February 21, 2024

Disrupting the Deepfake Supply Chain

A call for new laws and regulations to protect everyone from the harms of deepfakes


Context: Many experts have warned that artificial intelligence (“AI”) could cause significant harm to humanity if not handled responsibly[1][2][3][4]. The impact of AI is compounded significantly by its ability to imitate real humans. In the statement below, “deepfakes” refers to non-consensual or grossly misleading AI-generated voices, images, or videos, that a reasonable person would mistake as real. This does not include slight alterations to an image or voice, nor innocuous entertainment or satire that is easily recognized as synthetic. Today, deepfakes often involve sexual imagery, fraud, or political disinformation. Since AI is progressing rapidly and making deepfakes much easier to create, safeguards are needed for the functioning and integrity of our digital infrastructure:


Deepfakes are a growing threat to society, and governments must impose obligations throughout the supply chain to stop the proliferation of deepfakes. New laws should:

  1. Fully criminalize deepfake child pornography, even when only fictional children are depicted;

  2. Establish criminal penalties for anyone who knowingly creates or knowingly facilitates the spread of harmful deepfakes; and

  3. Require software developers and distributors to prevent their audio and visual products from creating harmful deepfakes, and to be held liable if their preventive measures are too easily circumvented.

If designed wisely, such laws could nurture socially responsible businesses, and would not need to be excessively burdensome.

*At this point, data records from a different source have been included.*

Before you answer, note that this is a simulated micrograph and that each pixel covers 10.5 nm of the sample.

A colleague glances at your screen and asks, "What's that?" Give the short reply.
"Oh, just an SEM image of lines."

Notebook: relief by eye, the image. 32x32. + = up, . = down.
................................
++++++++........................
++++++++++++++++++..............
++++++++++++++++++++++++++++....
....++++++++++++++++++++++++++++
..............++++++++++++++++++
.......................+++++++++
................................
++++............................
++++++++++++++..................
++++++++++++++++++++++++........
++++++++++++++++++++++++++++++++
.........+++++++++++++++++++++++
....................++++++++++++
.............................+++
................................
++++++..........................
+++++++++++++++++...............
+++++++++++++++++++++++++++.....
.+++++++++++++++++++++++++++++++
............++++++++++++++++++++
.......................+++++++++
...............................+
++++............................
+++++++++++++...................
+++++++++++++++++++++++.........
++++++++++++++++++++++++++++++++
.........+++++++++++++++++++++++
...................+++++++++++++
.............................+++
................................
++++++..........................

Reasons: Not all signers will have the same reasons for supporting the statement above, and they may not all agree on the content below. Nonetheless, at least some early signers were motivated by one or more of the following points:

  • Nonconsensual pornography: AI-generated pornography is a rapidly growing industry[5][6][7][8], and many targets are minors[9][10][11]. One report[12] found that deepfake pornography makes up 98% of all deepfake videos online, following a 400% increase in deepfake sexual content from 2022 to 2023, reaching monthly traffic exceeding 34 million in 2023, with 99% percent of those targeted being women. This follows a pre-existing trend in technology-facilitated gender-based violence, where 58% of young women and girls globally have experienced online harassment on social media platforms[13], with disproportionate impact experienced on the basis of gender, race, ethnicity, sexual orientation, religion, and other factors[12][13].

  • Fraud: Deepfake fraud for impersonation and identity theft is a threat to both individuals and businesses. AI can make convincing deepfake videos of private individuals using as little as one photo[14]. Deepfake fraud reportedly increased by 3000% in 2023[15].

  • Elections: With half of the world’s population facing elections soon, the widespread creation and proliferation of deepfakes is a growing threat to democratic processes around the world[16]. True-to-life deepfakes of celebrities[17][18][19] and political figures[20][21] are already spreading rapidly.

  • Practicality: On a positive note, it is possible for cameras to generate tamper-proof digital seals on unaltered photographs and videos of the real world, using cryptographic signature techniques similar to website certificates and login credentials. If broadly employed, these seals would allow anyone to use open-source authentication apps to verify that a properly signed photo or video is authentic[22][23]. Device manufacturers, software developers, and media companies should work together and popularize these or similar content authentication methods.

  • Urgency: Unprecedented AI progress is making deepfake creation fast, cheap, and easy. The total number of deepfakes has grown by 550% from 2019 to 2023[24].

  • Inadequate laws: Current laws do not adequately target and limit deepfake production and dissemination[5], and even requirements on creators — who are often underage — are ineffective. The whole deepfake supply chain should be held accountable, just as they are for malware and child pornography.

  • Mass confusion: For a modern society to function, people need to have access to believable, authentic information. Misleading the public through the use of AI should be regulated and enforced through specific, formalized laws. It’s becoming harder and harder to know what is real on the internet, and lines need to be drawn to protect our ability to recognize real human beings.

  • Performers: As audience members, we delight in the feats of real human performers in dance, film, magic, music, sports, and theater. If broadcast entertainment becomes saturated with deepfakes, the connection between audience and performers will erode, and deepfakes will unfairly displace the people whose works were used to “train” AI in the first place.